Defining when to place something in the database is
behavior-dependent. For instance, if an IDS finds the signature for a
well known attack (e.g., Slammer) then it could record an event
immediately. However, an SSH connection that attempts to
log in with a bad username one time may not be cause for recording an
event (given that someone might have made a mistake or a typo). Or,
this might warrant a delay in the inserting of the event in the
database to better ascertain whether the SSH service is
under attack.
To add credence to a reporter's database entry we allow for the
insertion of witness statements in the database. These
records do not indicate particular behavior, rather they indicate that the
witness indeed observed some element that is purported to be part of
the behavior. One possible source of witnesses would be in the routers
that forwarded the unwanted traffic to the reporter. If such
routers kept records of the traffic traversing their
networks in digest form (e.g., for traceback [10] or
for reporting packet obituaries [2]), the reporter
could request these systems to insert witness statements into the
database (signed by the witness' public key).
The statements form
the basis of an audit trail that at least supports the reporter's
contention that a particular traffic stream arrived. In keeping
with the locally-determined nature of decision-making in our system,
the precise use of this audit trail in assessing a reporter's reputation
or setting policy is left for each database user to determine.

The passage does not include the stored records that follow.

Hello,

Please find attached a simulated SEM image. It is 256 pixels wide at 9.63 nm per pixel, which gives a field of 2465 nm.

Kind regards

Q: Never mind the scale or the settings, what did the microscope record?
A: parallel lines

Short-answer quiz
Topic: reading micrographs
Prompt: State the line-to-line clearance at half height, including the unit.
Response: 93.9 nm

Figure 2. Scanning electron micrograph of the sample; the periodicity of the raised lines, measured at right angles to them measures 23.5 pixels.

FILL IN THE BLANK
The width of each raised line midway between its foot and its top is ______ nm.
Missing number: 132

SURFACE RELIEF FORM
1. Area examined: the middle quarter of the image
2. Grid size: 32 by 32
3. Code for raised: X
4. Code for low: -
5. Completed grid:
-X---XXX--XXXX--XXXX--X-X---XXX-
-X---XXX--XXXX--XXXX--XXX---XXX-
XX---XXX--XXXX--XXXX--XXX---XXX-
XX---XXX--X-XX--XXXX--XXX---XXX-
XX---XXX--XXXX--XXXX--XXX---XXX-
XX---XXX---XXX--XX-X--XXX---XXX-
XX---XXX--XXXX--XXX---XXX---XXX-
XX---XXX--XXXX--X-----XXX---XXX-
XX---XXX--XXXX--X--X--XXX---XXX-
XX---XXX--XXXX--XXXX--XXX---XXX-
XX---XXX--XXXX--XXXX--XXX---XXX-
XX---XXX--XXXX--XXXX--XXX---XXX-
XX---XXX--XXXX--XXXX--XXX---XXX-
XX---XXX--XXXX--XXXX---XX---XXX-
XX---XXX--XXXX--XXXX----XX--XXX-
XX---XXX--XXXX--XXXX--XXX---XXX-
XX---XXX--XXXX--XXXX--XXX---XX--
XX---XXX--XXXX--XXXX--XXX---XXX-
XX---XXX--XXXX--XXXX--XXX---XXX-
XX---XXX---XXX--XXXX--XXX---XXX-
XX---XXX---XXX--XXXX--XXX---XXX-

A final item for the database to store is annotations of records
based on their use (or not) in setting policy. In its simplest form,
sites or hosts that make use
of a record in forming a decision to treat some traffic in a
non-standard way (blocking, rate-limiting, heightened surveillance)
can sign that
record to indicate that they used the information to form policy.
These hosts are indicating that they have used this
record as part of their policy in how to treat an actor without
actually observing specific behavior (which would cause an independent
behavior report to be entered). The signatory mechanism is
designed to play a part in determining the reputation of reporters
by recording which of these reports other sites have found useful.
The decision to use a particular attack record in the database, or
to sign and report its usage, does not need to be solely based on
the information from the database. It could be partially based on
local policy and observation, as well. For instance, a report of an
IP address as a scanner by some arbitrary reporter may not be
believed on its own. However, if an incoming packet from that
address is destined for a dark portion of a site's address space,
then these two pieces of information together may be enough to enact
a policy of blocking the given IP address. In this case, the given
record in the database should be signed to indicate that it played a
part in designing a particular policy.
Finally, we envision two possible refinements to the use of signatories.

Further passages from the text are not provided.